By means of which our roving European reporter keeps in touch with the Editor.
For an awful moment I thought I was going to have to return to the original title for these summer letters; which you will recall was Letter from Europe. Fortunately the majority in England decided that we should stay in Europe, so European Letter continues, and that allows me the latitude of happenings at home as well as abroad in this feature. Since the season started I seem so have spent more time over Europe than on it, starting with a trip to the South African Grand Prix by Jumbo jet, when our flight over Europe was a very small part of the journey. With the long-distance sports car races this season being large International club meetings, rather than serious International motor races, I took the opportunity of diversifying my activities a bit and took advantage of the fact that England is part Of Europe. One small indulgence that I allowed myself was to he part of a motorcycle “demonstration” at the RAC Championship hill-climbs meeting at Wiscombe Park. Speed hill-climbing for motorcycles is rather limited due to suitable venues being hard to come by, but fortunately a number of car clubs look upon motorcycles in a kindly light and invite us to put on a “demonstration”. It cannot be a competitive event for us due to RAC /ACC/ red-tape and complicated paper-work, so the regulations for the twenty to twenty-five of us who take part on our racing motorcycles, say simply, under the paragraph headed “Awards”—there will he no awards. We ride for fun, but it doesn’t make anyone try less harder, for there is keen competition among ourselves. I find at these motor car speed hill-climbs that the presence of a handful of racing motorcycles adds a lot of interest for most people I talk to. There is no question of competing against the cars, and indeed motorcycle times are a lot slower than car times for we cannot hope to brake as late for the corners, nor can we powerslide out of the hairpins the way Formula One cars or Formula 5000 cars do, and while you can hit the hank with a four-wheeler and get away with it, there is no incentive to try it with two wheels.

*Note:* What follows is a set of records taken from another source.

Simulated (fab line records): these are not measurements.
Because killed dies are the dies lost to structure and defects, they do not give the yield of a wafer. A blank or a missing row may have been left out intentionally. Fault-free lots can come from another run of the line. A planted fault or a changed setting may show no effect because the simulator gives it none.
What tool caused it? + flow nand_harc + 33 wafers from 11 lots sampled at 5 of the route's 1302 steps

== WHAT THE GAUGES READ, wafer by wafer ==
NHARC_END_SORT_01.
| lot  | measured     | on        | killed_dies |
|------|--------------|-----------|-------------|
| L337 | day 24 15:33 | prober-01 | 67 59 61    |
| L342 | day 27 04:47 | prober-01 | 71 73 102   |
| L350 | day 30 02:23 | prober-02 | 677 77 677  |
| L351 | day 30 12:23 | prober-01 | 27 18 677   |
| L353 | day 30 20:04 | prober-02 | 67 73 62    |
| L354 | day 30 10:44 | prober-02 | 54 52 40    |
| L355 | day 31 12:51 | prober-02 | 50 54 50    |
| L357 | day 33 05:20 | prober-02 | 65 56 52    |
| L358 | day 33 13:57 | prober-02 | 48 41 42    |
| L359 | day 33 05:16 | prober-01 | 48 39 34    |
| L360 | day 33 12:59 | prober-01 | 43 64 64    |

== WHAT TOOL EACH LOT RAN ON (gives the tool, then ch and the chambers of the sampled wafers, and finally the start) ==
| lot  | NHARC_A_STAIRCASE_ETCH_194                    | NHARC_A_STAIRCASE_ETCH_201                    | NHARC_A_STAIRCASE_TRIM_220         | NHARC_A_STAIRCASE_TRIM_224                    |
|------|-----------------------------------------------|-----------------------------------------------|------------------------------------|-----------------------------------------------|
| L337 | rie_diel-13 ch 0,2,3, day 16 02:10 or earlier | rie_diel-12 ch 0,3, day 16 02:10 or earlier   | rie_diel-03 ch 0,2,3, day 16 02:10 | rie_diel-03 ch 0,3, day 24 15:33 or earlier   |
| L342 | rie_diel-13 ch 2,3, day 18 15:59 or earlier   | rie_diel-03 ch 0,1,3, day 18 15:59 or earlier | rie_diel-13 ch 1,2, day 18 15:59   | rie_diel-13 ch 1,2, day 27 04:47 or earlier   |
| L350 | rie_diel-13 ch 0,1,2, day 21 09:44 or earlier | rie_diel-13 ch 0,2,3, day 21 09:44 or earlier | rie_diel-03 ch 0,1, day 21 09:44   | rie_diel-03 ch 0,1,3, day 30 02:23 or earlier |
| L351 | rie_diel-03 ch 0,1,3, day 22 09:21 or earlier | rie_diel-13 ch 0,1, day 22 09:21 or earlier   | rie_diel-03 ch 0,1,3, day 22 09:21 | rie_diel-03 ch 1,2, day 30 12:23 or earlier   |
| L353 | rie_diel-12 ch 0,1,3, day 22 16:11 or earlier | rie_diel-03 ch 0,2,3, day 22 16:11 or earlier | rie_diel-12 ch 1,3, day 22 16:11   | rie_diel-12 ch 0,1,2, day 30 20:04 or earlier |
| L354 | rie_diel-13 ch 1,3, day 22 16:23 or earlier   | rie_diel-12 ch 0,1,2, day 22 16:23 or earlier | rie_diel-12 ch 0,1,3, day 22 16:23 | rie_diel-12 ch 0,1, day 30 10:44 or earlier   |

In order to take part at Wiscombe Park I had to do a lot of pre-planning to finish up at the right place at the right time, for it would have been no good finding myself in the South of France when I should have been preparing my 650 c.c. Triumph and loading it up on the trailer. In addition to this weekend a week round Italy was planned, as written-up by A.H. last month, and an interesting day at Donington Park was planned (for further details see the August issue of MOTOR SPORT). In consequence of doing these things that were out of the normal run of European race coverage I did not follow the usual procedure of setting off in the E-type in March, but instead got involved in flying trips, hire-car trips, passengering in the cars of colleagues and using my Honda-4 motorcycle. To begin with I kept hearing people saying things like “Where’s the E-type?” or “Did you have a good drive down to Spain?” or more popularly “What are you doing at London Airport?” The simple answer to most of these questions was “Well, you see, I am having a bit of a go on my racing motorcycle in four weeks time . . .” Many people could not actually see what I was getting at and it was all too complicated to explain in detail. At other times when I explained the “new look 1975 travels of D.S.J.” by remarks such as “well I want to go to the opening of the new Reading Speedway”, or “. . . . well there was this chance of driving a Tyrrell . . .” and so on, there were feelings that the Eurhpean scene must be changing without the white E-type motoring from one race to another.
In truth the European scene has already changed, and drastically at that, for the roads of Europe seem to be infested with the eyes of the law and everyone is creeping about at 50 m.p.h., either to conserve expensive petrol or in fear of radar traps, so that if you bomb along at around 100 m.p.h. you feel terribly conspicuous. What is so annoying is that you cannot devote all your concentration on your driving, you have to spare some of it for the “bogey-men”. I suppose you could stick to the letter of the law, but then I suppose there are a lot of things you could do. At a Ferrari gathering in Belgium there was the disturbing news that a group of’ Ferraris had been humming up the Autoroute from Paris to Bruxelles and when they arrived at the Franco/Belge frontier the drivers were all booked for speeding. Running in convoy they had all gone through a radar trap at a leisurely 160 k.p,h., some 30 k.p.h. over the legal limit. It was no wonder that most of the Ferrari owners at the gathering at Francarchamps took the opportunity of a few laps of the Spa circuit; by courtesy of the race organisers.
I had a feeling “something was going on” during that trip, for as I approached Dover on my motorcycle I was conscious of more Ferraris on the roads than was reasonable. Arriving at the docks I was confronted by a V12 Le Mans Testa Rossa Ferrari standing by the kerb and Colin Crabbe and his wife about to drive on to the Ostende boat. Dino 246, Dino 308, Daytonas, GTB4 and others were gathering at the entrance for the boat to Belgium and the English convoy were to meet up with Ferrari owners from all over Europe. I was travelling Dover-Calais so I did not see them again until the whole lot arrived at Spa. Previously a friend who likes Ferraris had said that he felt that the last real Ferrari was the Daytona. While he drooled over the Berlinetta Boxer, with its 4.4-litre flat-12 engine behind the cockpit, he felt it was not a Ferrari-Ferrari, in the same way that the beautiful little Dino 246 was not really a Ferrari. Watching the convoy go by I could see what he meant, the Daytona was the ultimate in the classic line of front-engined V12 Ferraris that make the sort of noise that only a V12 can make. The Boxer was an exciting and efficient piece of mechanism, but should be regarded as an extension of the Dino 246, a Dino-Boxer or Dino-flat 12. The Daytona exudes so much character and sheer brute force, while the Boxer makes the mind boggle by its sheer audacity and efficiency, with all that power and potential in such a tiny car.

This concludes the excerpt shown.